Many taxpayers are wondering about the impact of the new IRS ruling on Roth IRA total annual contribution limits. According to a National Law Review report, on Oct. 21, the IRS ruling will create fewer limitations on after-tax contributions directly to Roth IRAs when a taxpayer retires, but the annual contribution limit will not increase in 2016.

The new rules make it easier to increase after-tax contributions

These recent changes on Roth IRAs are designed to increase their savings with after-tax contributions. The new IRS rules were established to make after-tax contribution conversions to Roth IRAs easier when taxpayers leave companies. This enables individuals to roll over their pre-tax contributions and earnings into a traditional IRA and convert after-tax contributions into separate Roth IRAs. In turn, the new rules allow the funds to grow free of tax and remain free of tax even on withdrawal.

Although ROTH contributions are made on an after-tax basis, neither the contributions nor the earnings are taxable income when distributed. The law enacted in 2010, as amended in 2012, permit an in-plan rollover on non-Roth account balances.  Note that income tax may be due on the converted amount to the extend it is attributable to pre-tax elective deferrals and matching contributions or earnings on non-Roth after-tax contributions. The in-plan rollover will not be subject to an early distribution penalty if the funds remain in the plan for five years.

In planning for the retirement of executives, one must consider that $53,000 Defined Benefit Contribution limit may be used to create future tax free income via ROTH.

The limitations that remain unchanged

The 2016 dollar limitations for retirement plan contributions and various retirement items related to the annual cost-of-living adjustments will remain the same. According to an Accounting Web report, for most taxpayers, the pre-tax elective deferral contribution limit for 401(k), 403(b), most 457 plans and the federal government Thrift Saving Plan will remain up to $18,000 in 2016.

There are other key limitations that will remain unchanged in 2016. For instance, the annual catch-up contribution limit for taxpayers who are over 50 years of age will stay at $6,000. Further, the annual contribution limitations to an IRA will remain unchanged at $5,500.

Another factor that remained unchanged was that the tax deduction for traditional IRA contributions is eliminated for taxpayers who have modified adjusted gross incomes within a specific range.

A final aspect that will remain unchanged is that the adjusted gross income elimination range for a married taxpayer filing a separate return will remain up to $10,000 and any contributions to Roth IRAs will continue to not be subject to annual cost-of-living adjustments.

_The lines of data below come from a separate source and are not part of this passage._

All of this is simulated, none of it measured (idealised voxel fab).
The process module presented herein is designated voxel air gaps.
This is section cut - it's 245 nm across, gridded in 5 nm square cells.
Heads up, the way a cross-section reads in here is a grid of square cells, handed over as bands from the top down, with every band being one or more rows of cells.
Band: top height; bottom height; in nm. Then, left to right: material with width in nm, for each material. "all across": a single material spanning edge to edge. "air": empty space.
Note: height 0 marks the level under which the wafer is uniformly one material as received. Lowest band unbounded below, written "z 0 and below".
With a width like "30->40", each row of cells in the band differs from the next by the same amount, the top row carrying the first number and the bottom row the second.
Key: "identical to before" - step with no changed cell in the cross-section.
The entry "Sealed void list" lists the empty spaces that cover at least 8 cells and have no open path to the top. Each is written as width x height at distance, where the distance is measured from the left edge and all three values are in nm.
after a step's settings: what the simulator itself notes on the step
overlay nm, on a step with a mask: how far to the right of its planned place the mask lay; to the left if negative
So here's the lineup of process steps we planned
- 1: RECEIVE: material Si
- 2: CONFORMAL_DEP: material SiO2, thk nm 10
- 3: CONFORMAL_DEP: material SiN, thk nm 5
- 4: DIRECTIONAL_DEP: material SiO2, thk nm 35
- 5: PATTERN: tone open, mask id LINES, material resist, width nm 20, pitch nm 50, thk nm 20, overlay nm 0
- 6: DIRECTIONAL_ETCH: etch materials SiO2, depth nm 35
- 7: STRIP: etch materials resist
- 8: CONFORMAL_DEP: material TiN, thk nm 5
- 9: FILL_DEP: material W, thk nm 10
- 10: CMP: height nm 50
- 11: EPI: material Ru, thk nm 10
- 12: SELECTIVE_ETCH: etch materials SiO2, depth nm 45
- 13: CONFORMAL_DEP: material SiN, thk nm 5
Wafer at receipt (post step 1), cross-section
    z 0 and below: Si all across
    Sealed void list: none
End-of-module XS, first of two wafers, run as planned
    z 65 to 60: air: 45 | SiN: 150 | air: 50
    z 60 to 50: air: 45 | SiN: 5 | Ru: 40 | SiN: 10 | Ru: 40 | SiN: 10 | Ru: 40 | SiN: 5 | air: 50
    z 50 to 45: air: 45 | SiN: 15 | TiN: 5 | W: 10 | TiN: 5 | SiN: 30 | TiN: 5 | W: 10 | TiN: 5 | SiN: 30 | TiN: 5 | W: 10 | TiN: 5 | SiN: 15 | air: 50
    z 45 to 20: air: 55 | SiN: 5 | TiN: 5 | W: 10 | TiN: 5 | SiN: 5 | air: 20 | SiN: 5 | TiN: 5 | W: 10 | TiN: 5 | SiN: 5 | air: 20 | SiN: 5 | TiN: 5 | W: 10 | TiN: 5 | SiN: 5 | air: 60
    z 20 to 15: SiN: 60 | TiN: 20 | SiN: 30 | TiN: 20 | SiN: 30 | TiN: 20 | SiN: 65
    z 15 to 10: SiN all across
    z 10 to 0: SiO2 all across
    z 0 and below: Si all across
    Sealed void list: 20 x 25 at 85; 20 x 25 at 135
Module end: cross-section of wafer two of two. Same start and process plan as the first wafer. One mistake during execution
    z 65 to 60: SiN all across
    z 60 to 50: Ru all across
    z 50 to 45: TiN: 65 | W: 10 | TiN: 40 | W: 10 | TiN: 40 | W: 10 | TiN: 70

The overall significance for taxpayers

High net worth taxpayers who have exceeded the limitations of their various other saving options will stand to benefit from the new IRS rule changes. The significance of this new ruling for the ultra wealthy community is that they have the opportunity to increase their retirement savings as they near the end of their careers through "super-funding" options with a bucket of tax-free income.